When Can You Face Arrest for Criminal Trespass Charges under NJSA 2C:18-3?
New Jersey is home to a complex criminal code that criminalizes a vast array of behaviors and acts. The charges one can face under these laws can result in long prison sentences and financial penalties for individuals who are convicted. However, even the mere accusation and suspicion of criminal charges can result in serious consequences and damage to one’s reputation. Thus, handling the charges you face professionally and discretely at every stage is essential.
The criminal defense lawyers of the Law Offices of John J. Zarych can fight for you aggressively and strategically at all stages following your arrest for charges related to criminal trespass. Founding attorney John J. Zarych has more than 35 years of criminal defense experience. He and the other criminal defense attorneys of the firm can put this experience to work fighting to protect your reputation and freedom. To schedule a free, confidential consultation call our firm at (609) 616-4956 or contact us online today.
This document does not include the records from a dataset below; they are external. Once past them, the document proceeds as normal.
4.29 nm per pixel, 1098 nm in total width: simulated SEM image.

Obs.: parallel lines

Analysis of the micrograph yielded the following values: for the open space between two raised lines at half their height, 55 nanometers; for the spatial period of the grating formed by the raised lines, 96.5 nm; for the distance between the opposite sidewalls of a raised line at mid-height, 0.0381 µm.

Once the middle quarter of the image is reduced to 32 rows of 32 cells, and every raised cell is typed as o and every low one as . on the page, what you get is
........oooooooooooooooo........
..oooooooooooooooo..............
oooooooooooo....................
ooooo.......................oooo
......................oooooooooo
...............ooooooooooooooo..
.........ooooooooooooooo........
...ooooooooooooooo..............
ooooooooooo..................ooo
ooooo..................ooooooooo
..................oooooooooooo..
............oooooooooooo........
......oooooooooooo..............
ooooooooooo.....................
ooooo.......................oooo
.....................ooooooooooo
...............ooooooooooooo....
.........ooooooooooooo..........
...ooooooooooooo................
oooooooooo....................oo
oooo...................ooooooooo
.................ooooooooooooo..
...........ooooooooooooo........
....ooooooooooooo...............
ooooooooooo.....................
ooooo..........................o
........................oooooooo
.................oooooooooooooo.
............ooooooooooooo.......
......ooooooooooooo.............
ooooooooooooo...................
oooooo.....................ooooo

When Is an Arrest Appropriate Under NJ Law?
In New Jersey, an officer can arrest an individual when he or she has probable cause. Probable cause means that the facts and circumstances surrounding the arrest give rise to a reasonable conclusion that a criminal act is underway or has been committed. The officer must also be able to draw the reasonable conclusion that the person being arrested participated in the crime.
Often, the officer has probable cause to make the arrest based on the fact that the alleged crime or offense occurred in the officer’s presence. In other circumstances, the accused may allegedly admit to committing a crime to the officer. In other circumstances, the officer’s possession of a valid, judicially authorized warrant will justify an arrest. In still other instances, alleged commission of certain non-indictable offenses can also give rise to an arrest absent a warrant.
In terms of specific charges for criminal trespass, there are actually three distinct crimes that can be charged under this class of offenses. These criminal trespass charges are peering, unlicensed entry of certain airport areas, and standard criminal trespass.
Under 2C:18-3(a) When Can I be Convicted for Criminal Trespass?
N.J.S.A. 2C:18-3(a) sets forth the elements of the offense for criminal trespass. The relevant parts of the statute states that:
A person commits an offense if, knowing that he is not licensed or privileged to do so, he enters or surreptitiously remains in any research facility, structure or separately secured or occupied portion thereof.
Thus, there are two main elements that the state of New Jersey must prove to convict an individual of this crime. First, the state must prove beyond a reasonable shadow of a doubt that the defendant entered into or hid in a research facility, a structure, or a secured part or portion of a structure. Second, the state must prove that the defendant knowingly took these actions.
As to the first element the state must prove, a research facility can include a broad array of buildings. A research facility can include, “any building, laboratory, institution, organization, or school engaged in research, testing, educational or experimental activities, or any commercial or academic enterprise that uses warm-blooded or cold-blooded animals for food or fiber production, agriculture, research, testing, experimentation, or education.” Furthermore, a “structure” of any type is also included under this statute. Structure is defined extremely broadly and can include a:
Building of any type
Ship or boat
Car, truck, van or another vehicle
Hotel room or any similar place or space that has been adapted to provide for overnight accommodation or business
While the term “enters” is generally straightforward, the term “surreptitiously remains” can use some clarification. Generally, this term has been held to mean that the defendant, “remained secretly, stealthily, or fraudulently.”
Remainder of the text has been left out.